Most Texas House Republicans are staying quiet while Dennis Bonnen faces a growing scandal
By Wednesday night, hours after a hardline conservative activist announced he had secretly recorded a meeting with Texas House Speaker Dennis Bonnen, three Republicans had listened to the audio — and they went public with details that further questioned Bonnen’s denial about politically targeting members from his own party.
Those three Republicans have raised alarms that the recording — which has not been released to the public — means bad news for Bonnen and, more broadly, the Texas GOP heading into a competitive election cycle. But a vast majority of House Republicans have not listened to it, and as calls continue to grow for Michael Quinn Sullivan to release the full recording of the June 12 meeting, a number of members in the lower chamber appear to be withholding judgment publicly until more details surface.

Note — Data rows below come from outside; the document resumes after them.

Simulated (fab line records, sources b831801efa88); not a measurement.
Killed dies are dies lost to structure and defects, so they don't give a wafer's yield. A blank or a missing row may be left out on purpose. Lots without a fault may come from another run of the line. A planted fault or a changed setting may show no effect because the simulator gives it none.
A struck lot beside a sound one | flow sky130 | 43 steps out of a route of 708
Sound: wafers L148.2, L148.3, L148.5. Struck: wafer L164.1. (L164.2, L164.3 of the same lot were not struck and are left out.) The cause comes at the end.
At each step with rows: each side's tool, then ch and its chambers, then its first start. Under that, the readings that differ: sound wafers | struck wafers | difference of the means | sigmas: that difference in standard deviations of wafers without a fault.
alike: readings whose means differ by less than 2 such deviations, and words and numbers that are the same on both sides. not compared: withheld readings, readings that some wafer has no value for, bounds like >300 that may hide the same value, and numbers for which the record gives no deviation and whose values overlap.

Sullivan, CEO of Empower Texans, alleged last week that Bonnen and state Rep. Dustin Burrows, a Lubbock Republican who chairs the House GOP Caucus, offered Sullivan’s organization media access to the lower chamber if the group targeted 10 GOP members in the 2020 primaries. Bonnen left the room, Sullivan said, before Burrows listed off the 10 members. Bonnen has given a different account of the meeting. And Burrows has not publicly responded to requests for comment.
On Wednesday, Bonnen called on Sullivan to release his recording “in its entirety” after Sullivan said he would play the audio for Republicans involved with the matter. Sullivan said he would hold off on releasing the recording — “in whole or in part, I haven’t decided yet,” he wrote Wednesday — to give Bonnen and Burrows a chance to “recant their false claims.”
According to the three House Republicans who listened Wednesday to the full recording — Jonathan Stickland of Bedford, who is set to retire in 2020; Steve Toth of The Woodlands; and Travis Clardy of Nacogdoches, who was on the alleged target list — the audio largely aligns with Sullivan’s allegations.
“What I derived from the audio tape — it’s very clear — is that Speaker Bonnen was not truthful about a list not being provided," Toth told The Texas Tribune after he listened to the recording.
Still, some members wondered whether these new accounts should be taken with a grain of salt.
Stickland, for example, has long been tied with Empower Texans and has raked in hundreds of thousands of dollars from the organization’s well-funded political action committee in recent years. Toth, though an initial supporter of Bonnen for speaker, also received a financial boost from Empower Texans PAC during election season, skeptics have noted. Clardy, for his part, was one of the last candidates to exit the open speaker’s race, which created wounds between him and Bonnen that have not yet healed.
Some of Bonnen’s top lieutenants, meanwhile, backed up the speaker Thursday with calls of their own for Sullivan to release the entire recording. One ally, who’s long been skeptical of Empower Texans and its sometimes controversial tactics, even wondered whether the recording is “fabricated.”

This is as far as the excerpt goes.